SCHEDULE 29 continued PART 14 continued
128 (1) This Schedule applies to an existing asset consisting of a licence or other right within Schedule 23 to the Finance Act 2000 (c. 17) (certain telecommunication rights).
(2) This Schedule has effect in relation to the asset—
(a) as regards amounts to be brought into account for tax purposes in accounting periods ending after commencement, and
(b) as if amounts brought into account for tax purposes in earlier accounting periods under Schedule 23 to the Finance Act 2000 (c. 17) had been so brought into account under this Schedule.
(3) If the asset—
(a) was acquired before the beginning of the first accounting period to which this Schedule applies in relation to it, and
(b) is a chargeable intangible asset immediately after the beginning of that period,
it shall be treated for the purposes of Part 7 (roll-over relief on realisation and reinvestment) as if it had been a chargeable intangible asset at all material times between its acquisition and the beginning of that period.
(4) Schedule 23 to the Finance Act 2000 shall cease to have effect for the purposes of corporation tax as regards accounting periods ending after commencement.
129 (1) This Schedule applies to an existing asset consisting of the rights of a member of Lloyd’s under a syndicate within the meaning of Chapter 5 of Part 4 of the Finance Act 1994 (c. 9) (taxation of corporate members of Lloyd's).

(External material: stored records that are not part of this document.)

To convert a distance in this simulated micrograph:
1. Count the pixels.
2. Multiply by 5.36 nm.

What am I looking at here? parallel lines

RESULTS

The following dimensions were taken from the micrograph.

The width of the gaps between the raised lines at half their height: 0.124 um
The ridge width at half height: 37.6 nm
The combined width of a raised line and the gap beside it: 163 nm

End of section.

(2) This Schedule has effect in relation to the asset as regards amounts to be brought into account for tax purposes in accounting periods ending after commencement.
(3) For the purposes of paragraph 9(5) (writing down on accounting basis: calculation of amount of debit for tax purposes) as it applies to the first accounting period to which this Schedule applies in relation to such an asset, the tax written down value of the asset shall be computed under paragraph 27 as if the debits to be deducted under that paragraph included all accounting losses previously recognised in respect of the asset, whether or not they gave rise to a deduction for tax purposes.
(4) If the asset—
(a) was acquired before the beginning of the first accounting period to which this Schedule applies in relation to it, and
(b) is a chargeable intangible asset immediately after the beginning of that period,
it shall be treated for the purposes of Part 7 (roll-over relief on realisation and reinvestment) as if it had been a chargeable intangible asset at all material times between its acquisition and the beginning of that period.
130 (1) This paragraph provides for the application of Part 7 (roll-over relief in case of reinvestment) where a company disposes of an existing asset after commencement.
References in this paragraph to the disposal of an asset have the same meaning as in the Taxation of Chargeable Gains Act 1992 (c. 12).
(2) Part 7 applies in accordance with this paragraph with the following adaptations—
(a) for references to the realisation of the old asset substitute references to its disposal;
(b) for references to its being a chargeable intangible asset substitute references to its being a chargeable asset within the Taxation of Chargeable Gains Act 1992 (c. 12);
(c) for references to the proceeds of its realisation substitute references to the net proceeds of disposal under that Act; and
(d) for references to its cost recognised for tax purposes substitute references to the cost under that Act.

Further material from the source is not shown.